I argued last year that when the Glass-Steagall wall between banking and non-bank financial institutions was torn down in 1999, the law should have extended U.S. regulatory authority beyond banking to all the other institutions.
My views were shaped by research I did at the FDIC. I developed a state credit-quality indicator, based on bank examiners' classification of loan quality at insured banks. The indicator deducted 20 percent of the loan value classified as substandard, 50 percent of loans classified as doubtful, and 100 percent of loans classified as loss. The results were included in an article I wrote with Professor George Benston published in the Journal of Money, Credit and Banking, "Bank Examiners' Evaluation of Credit".
Whatever use a state credit-quality indicator might have had as an early warning system (e.g., of mortgage-quality problems in Arizona, California, Florida and Nevada) disappeared when mortgage loans were wrapped up into securitized packages that were beyond easy classification by bank examiners and were camouflaged by AAA ratings by rating agencies and insurance companies.
The Chairman of the UK Financial Service Authority (FSA), Lord Turner, on March 18 has highlighted for the G20 socially undesirable financial innovation as a key source of the global crisis. He recommends regulation of near-bank activities such as hedge funds and credit-rating agencies, with a Europe-wide financial body to set standards and supervise. The UK seems to have joined the hawkish German and French authorities.

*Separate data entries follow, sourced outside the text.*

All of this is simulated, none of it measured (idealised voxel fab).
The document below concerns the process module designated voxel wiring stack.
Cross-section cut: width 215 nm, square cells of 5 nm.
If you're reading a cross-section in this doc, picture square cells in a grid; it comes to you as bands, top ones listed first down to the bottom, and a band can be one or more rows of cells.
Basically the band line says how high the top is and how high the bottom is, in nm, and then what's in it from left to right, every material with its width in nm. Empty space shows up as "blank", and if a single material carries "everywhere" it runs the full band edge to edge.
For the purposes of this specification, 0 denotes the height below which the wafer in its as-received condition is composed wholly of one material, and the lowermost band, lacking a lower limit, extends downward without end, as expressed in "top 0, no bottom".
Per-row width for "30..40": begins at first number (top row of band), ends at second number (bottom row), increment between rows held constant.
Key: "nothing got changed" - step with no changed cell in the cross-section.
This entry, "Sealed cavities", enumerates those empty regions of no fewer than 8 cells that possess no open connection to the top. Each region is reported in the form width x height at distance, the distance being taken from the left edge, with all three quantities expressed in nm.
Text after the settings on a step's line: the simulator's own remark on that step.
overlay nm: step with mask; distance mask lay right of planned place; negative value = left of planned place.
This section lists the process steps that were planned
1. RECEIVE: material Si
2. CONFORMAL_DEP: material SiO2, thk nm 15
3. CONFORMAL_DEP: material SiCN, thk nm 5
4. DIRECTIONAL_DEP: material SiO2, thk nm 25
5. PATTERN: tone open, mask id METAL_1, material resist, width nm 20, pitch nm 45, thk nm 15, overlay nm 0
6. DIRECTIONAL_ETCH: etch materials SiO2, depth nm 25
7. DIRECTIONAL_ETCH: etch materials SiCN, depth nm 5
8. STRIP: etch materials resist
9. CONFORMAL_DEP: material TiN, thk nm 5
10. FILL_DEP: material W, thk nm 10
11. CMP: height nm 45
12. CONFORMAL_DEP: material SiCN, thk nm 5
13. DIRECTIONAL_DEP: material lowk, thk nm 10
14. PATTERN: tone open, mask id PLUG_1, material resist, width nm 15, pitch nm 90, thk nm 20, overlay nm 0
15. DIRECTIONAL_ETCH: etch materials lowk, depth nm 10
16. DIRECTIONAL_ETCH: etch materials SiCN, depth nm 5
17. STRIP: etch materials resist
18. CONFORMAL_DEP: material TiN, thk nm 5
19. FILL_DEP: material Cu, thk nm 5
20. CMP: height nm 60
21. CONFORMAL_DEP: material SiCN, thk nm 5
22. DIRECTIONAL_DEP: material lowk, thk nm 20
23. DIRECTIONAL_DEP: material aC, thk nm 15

While the United States has been considered a dove on financial regulatory issues, the Obama administration may surprise the G20. Stephen Labaton in the NY Times on Saturday says a plan is being prepared that would
regulate the shadow banking system, with heightened standards put in place after the economy began to rebound. A broad consensus has emerged that hedge funds must be registered and more closely monitored, probably by the Securities and Exchange Commission.
The U.S. plan will probably give the government greater authority over large troubled companies not now regulated by Washington. The Treasury secretary would have authority to seize a struggling institution after consulting with the president and upon the recommendation of two-thirds of the Federal Reserve board. The government now can seize only the banking unit that controls federally insured deposits of large troubled institutions.